Romantic Shadows: When Right and Left Need Each Other to Exist

Israel Centeno

One of the few things that can be said with any certainty in our time is that politics has ceased to be about governance and become a theater of projection. The right and the left, in their current forms, no longer represent coherent ideologies; they function instead as mirrors, each defined by its hatred of the other. What we are witnessing is not a battle of ideas but a battle of reflexes. And as Carl Jung noted, the shadow we refuse to acknowledge in ourselves will inevitably appear in the face of our enemy.

But this is not new. This is political romanticism, reincarnated.

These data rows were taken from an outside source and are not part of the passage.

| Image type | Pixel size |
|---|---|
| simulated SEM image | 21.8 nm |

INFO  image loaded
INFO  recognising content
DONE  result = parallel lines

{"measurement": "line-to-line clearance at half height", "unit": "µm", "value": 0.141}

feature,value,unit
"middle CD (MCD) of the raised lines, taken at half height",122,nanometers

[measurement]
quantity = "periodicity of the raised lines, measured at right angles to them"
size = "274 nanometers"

In the nineteenth and twentieth centuries, fascism and communism did not arise as symmetrical opposites. They were mirror images—each born from disillusionment with Enlightenment rationalism, each promising a redemption of history, a restoration of meaning, and a heroic future built upon sacrifice. Both movements relied on emotion over reason, myth over analysis, identity over universality. Both were totalizing. Both demanded enemies to define themselves.

Today, that romanticism has returned—not in the form of grand ideologies, but as reactive tribalism dressed in digital aesthetics.

The new populist right and the progressive identitarian left no longer resemble traditional conservatism or classical liberalism. They resemble, in attitude and structure, the old romantic ideologies of Europe:
— the exaltation of feeling over thought
— the sacralization of collective identity
— the desire to break with the “corrupt present”
— and the longing for a purifying crisis.

Both sides offer an emotional theater. They no longer argue policy—they narrate moral epics. Their currency is outrage. Their method is exposure. Their weapon is humiliation. And they both rely on simplified archetypes: the oppressor, the victim, the savior.

In this ecosystem, a name like Rosa Luxemburg becomes a brand. Her writings are not read, her contradictions not studied. She is invoked to validate the instinct, not to challenge it. Likewise, Jung is quoted by young conservatives who have never touched Psychological Types, simply because the word “shadow” sounds deep.

The problem is not ignorance. The problem is the willingness to perform seriousness without the burden of depth.

This is not politics. This is the return of the romantic impulse: the desire to redeem the world through purity, struggle, and identity. But it is a romanticism without poetry, without sacrifice—only curated indignation and algorithmic glory.

Each side believes it is resisting. Each side claims to be the true victim. But in reality, both act within the same structure:
— moral absolutism
— the cult of the silenced voice
— permanent offense as identity
— and the refusal to engage the other without caricature.

This was the logic of the 1930s, only now it’s digitized.

The question is not who is right, but what system of thought can survive when everything becomes romanticized and moralized to the point that no shared framework remains.

When fascism and communism clashed, they burned books, imprisoned thinkers, and demanded total allegiance. They were enemies, but they were also reflections of one another: both viewed politics as a sacred struggle and justified violence in the name of a better future.

What we see today may be less violent—so far—but the logic is eerily familiar.

The romantic shadow is seductive. It offers meaning. It offers identity. It offers clarity in chaos.

But it never ends well.

And if history teaches us anything, it is this: when politics becomes a mirror, sooner or later the glass breaks. And when it breaks, it cuts.


Addendum:

As of this week, an unexpected political phenomenon is taking shape in the United States: the strong possibility that New York City—the symbolic capital of global capital—may soon be governed by a self-declared Marxist. For the first time in history, a major financial and cultural epicenter could serve as a testing ground for the very ideology it once exiled.

This has sparked contradictory reactions. Some, with visible suspicion, ask how such a figure could avoid being co-opted, especially given the millions in campaign donations from institutions like Goldman Sachs. Others claim, half-dismissively, “New York isn’t real America.” But the truth is: yes, it is. It is America in its most distilled capitalist form. Everything else is swamp and snakebite.

If socialism cannot function in the very city where capital concentrates, then where can it function at all?

The coming months will tell. For now, one thing is certain: even revolutionaries must learn to govern. And when they do, the romance tends to fade.